News From Vale

December 03, 2013
balsam wreath image

As one of only two annual fundraisers, Vale Cemetery is once again offering Holiday Wreaths.

There are two sizes available, 22" and 32" inch and they a priced at $35 and $100 respectively.

All wreaths are fresh cut Balsam and will be placed on the plot(s)you specify.

You can download an order form or contact the cemetery office at (518) 346-0423 during normal business hours for more information.

Also available for download is the Fall 2013 Newsletter in PDF format.

Alternatively, you can subscribe to an infrequent -- not more than a few times a year -- electronic newsletter.

September 06, 2013

Clark Adams has served Vale Cemetery for more than 20 years – and as superintendent since 2006.
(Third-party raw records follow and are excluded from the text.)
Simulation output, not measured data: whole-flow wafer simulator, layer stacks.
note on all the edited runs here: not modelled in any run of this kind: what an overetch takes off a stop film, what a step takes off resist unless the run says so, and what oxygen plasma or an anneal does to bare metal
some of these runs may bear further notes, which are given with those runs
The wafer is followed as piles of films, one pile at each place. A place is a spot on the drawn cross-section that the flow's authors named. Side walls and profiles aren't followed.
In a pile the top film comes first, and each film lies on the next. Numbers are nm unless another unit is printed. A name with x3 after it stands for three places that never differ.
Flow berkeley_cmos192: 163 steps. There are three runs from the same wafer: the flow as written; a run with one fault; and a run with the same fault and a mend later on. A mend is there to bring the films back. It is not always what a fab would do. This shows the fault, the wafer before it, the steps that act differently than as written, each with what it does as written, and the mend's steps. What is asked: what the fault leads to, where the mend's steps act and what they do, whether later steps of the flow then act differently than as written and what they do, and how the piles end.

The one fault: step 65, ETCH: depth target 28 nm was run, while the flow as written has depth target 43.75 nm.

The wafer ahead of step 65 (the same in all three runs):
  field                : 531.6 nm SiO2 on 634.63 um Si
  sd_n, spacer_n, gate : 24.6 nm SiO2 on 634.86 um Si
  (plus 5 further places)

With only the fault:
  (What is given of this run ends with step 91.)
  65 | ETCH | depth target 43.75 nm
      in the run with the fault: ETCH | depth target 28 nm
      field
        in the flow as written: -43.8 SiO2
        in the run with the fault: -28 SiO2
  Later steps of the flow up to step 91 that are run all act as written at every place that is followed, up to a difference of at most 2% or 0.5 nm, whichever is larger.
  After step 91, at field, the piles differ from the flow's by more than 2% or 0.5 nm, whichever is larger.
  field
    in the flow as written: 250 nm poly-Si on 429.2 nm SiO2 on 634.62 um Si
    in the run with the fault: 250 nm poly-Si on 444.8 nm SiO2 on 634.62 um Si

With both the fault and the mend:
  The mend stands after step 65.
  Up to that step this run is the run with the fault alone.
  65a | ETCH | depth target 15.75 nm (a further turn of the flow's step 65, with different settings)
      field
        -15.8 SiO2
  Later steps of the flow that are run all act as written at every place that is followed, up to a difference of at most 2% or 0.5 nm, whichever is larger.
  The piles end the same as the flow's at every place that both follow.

His family lived in the Vale neighborhood and he began working part-time here while still in high school. Even as he continued his education at Union College, Clark became coordinator of the part-time workers. After earning his bachelor’s degree in electrical engineering, he advanced to foreman at Vale.

Breadth of Historical Knowledge

His lifelong acquaintance with Vale has resulted in his wealth of information about the cemetery and an encyclopedic knowledge of the thousands of gravesites. For example, he remembers what year each cemetery section was opened and knows the underground labyrinth of the utility and water lines. Helping those grieving

Clark is a hands-on supervisor at the crematory and a scrupulous record-keeper in strict compliance with State regulations. His reputation with Capital Region funeral directors and many outside the area is one of accountability, consistency, and compassion. He often helps them meet the special needs of grieving families. It is not uncommon for him to come in after hours – nights, weekends, or holidays – to help funeral directors or out-of-town relatives of the deceased.

Clark and his small but capable staff can be depended upon to keep the crematory operating, the cemetery equipment well maintained, the cemetery roads plowed, and the finances in proper order.

September 03, 2013

Vale is developing a green burial section, The Dell at Vale, to accommodate those desiring a natural, simple, back-to-the-elements, final resting place.

The “green burial” option is gaining national popularity and wider acceptance as individuals embrace this method of final disposition for many reasons.

The “Traditional” Way

Many people prefer the eco-friendly methods used before embalming. Typically, a green burial is when the body is returned directly to the soil in a way that doesn’t inhibit the natural decomposition process.

Not Just for Green Thinkers

Along with the “back to nature”-type thinkers, there are those who oppose the large permanent monuments and expensively maintained cemetery landscapes whose upkeep require the use of herbicides, fertilizers, and gasoline-powered equipment.

The ecology movement promotes natural burial in a wildflower meadow setting. Nationwide, green burial areas are being developed in established cemeteries and as exclusive burial sites.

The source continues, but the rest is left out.